Application Process for Creative Writing Degrees
For international students, getting into school in the US already involves jumping through a lot of hoops. On top of that, many creative writing majors, minors, and concentrations also require their own separate applications! This article will help you make sense of the process and give you some tips so you can stand out from the pack.
College applications are a strenuous process for anybody. This is doubly true for international students coming to the US, adding the complications of student visas, long-distance applications, and more. In addition to all this fuss, creative writing degree programs generally have their own supplemental application requirements in addition to the requirements of the whole school. This is an unfortunate necessity of the field; to simultaneously ensure limited quantity of students (to keep class size down) and elite quality of students (to maintain the school’s reputation and the value of student-to-student feedback) the top creative writing degree programs simply must have some filtering process that gets rid of all but the best candidates. It’ll be hard work, but if you get started early on the application process for a degree in creative writing you’ll give yourself the best shot against the competition.
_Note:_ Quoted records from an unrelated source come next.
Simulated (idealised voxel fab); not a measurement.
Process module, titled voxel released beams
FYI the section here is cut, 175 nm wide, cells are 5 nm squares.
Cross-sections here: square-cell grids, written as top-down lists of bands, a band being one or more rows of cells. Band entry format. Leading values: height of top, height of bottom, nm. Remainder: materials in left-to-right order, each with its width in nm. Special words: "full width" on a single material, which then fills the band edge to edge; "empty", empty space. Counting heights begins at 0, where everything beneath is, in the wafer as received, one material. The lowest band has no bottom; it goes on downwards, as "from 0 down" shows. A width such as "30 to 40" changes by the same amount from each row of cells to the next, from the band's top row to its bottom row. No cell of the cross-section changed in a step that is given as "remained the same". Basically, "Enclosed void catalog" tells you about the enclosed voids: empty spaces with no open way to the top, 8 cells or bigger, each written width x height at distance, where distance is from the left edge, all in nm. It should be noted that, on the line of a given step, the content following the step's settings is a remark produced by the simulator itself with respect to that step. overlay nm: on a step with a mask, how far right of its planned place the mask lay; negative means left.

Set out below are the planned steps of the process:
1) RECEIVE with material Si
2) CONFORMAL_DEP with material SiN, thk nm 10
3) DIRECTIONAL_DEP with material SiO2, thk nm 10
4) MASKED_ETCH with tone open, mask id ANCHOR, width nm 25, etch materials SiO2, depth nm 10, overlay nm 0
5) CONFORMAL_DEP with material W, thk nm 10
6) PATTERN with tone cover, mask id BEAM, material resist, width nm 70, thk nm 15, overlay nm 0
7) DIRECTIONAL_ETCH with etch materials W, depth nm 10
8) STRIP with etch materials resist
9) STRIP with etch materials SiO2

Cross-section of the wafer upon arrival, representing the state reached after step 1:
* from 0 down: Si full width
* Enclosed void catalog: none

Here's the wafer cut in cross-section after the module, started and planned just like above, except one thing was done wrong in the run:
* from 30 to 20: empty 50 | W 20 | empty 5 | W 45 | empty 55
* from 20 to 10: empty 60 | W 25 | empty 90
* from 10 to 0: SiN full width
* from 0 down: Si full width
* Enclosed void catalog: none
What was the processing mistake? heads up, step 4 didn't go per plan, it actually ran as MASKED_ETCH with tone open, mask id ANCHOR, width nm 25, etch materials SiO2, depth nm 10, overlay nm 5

First, you should keep in mind that the beginning step of the application process for a degree in creative writing requires the same consideration as the general application. While creative writing degree programs very rarely have basic score requirements (for SAT, GPA, etc.) that are higher than those for the overarching school, international students going into creative writing may very well have to demonstrate a more advanced mastery of English than the school’s general population in the form of higher TOEFL scores or a verbal interview.
Of course, the application process for a degree in creative writing won’t always coincide with your application to the whole school. Many creative writing programs, especially those such as minors or concentrations, only begin in the upperclassman years and thus see student applications in their sophomore year. Because of these variations, it’s extremely important to know when to apply and what the deadlines are. If you’re a sophomore at a school with a two-year (junior and senior) creative writing program, for example, a missed deadline or bungled application can mean an unplanned extra year spent at the school as you try the application again next year. These non-four-year creative writing programs also come with no guarantee that you’ll be accepted into the program even if you attend the school, making them more of a risk and making it doubly important that you knock your application out of the park.
To ensure that stellar application, first scrutinize the application guidelines very closely. What exactly are they looking for? Almost all supplemental applications for creative writing degree programs will ask for at least one creative writing sample, though many ask for more than one. These samples may have to be base off a specific prompt in the application as well. In addition, some creative writing programs require more traditional application materials (personal statements, summaries of achievements) as they apply to your creative writing prowess specifically. Overall, the application process for a degree in creative writing can be a rude awakening, often asking for works of a different medium, format, or length than you’ve ever even considered writing. That’s why we get started early! Also make sure that you adhere exactly to whatever formatting details (font, spacing, margins, etc.) are requested; again, a simple mistake can throw a big monkey wrench in your creative writing education.
When it comes to actually producing the creative writing for the application, you generally have two options: start from scratch, or use something you’ve written. If you’re lucky, something you’ve already written will perfectly fit the application requirements. You may also get close and only need to modify an existing work of yours, editing it down to meet a length restriction or converting it from one medium to another (changing your short screenplay into the short story asked of you, for example). When using preexisting works, be wary of submitting material that’s too old. You want your application to show off your current writing ability and voice, not that of your eighth-grade self! If you are writing something completely new, don’t worry about writing what you think the school wants to see – just make sure you write in your own unique voice. This is the single most important factor that most creative writing degree programs are looking for.
With a great application, international students can be accepted and flourish in creative writing programs all across the US. Get started early, rigorously research each school’s application process, and produce some writing in your own voice and you’ll be in great shape.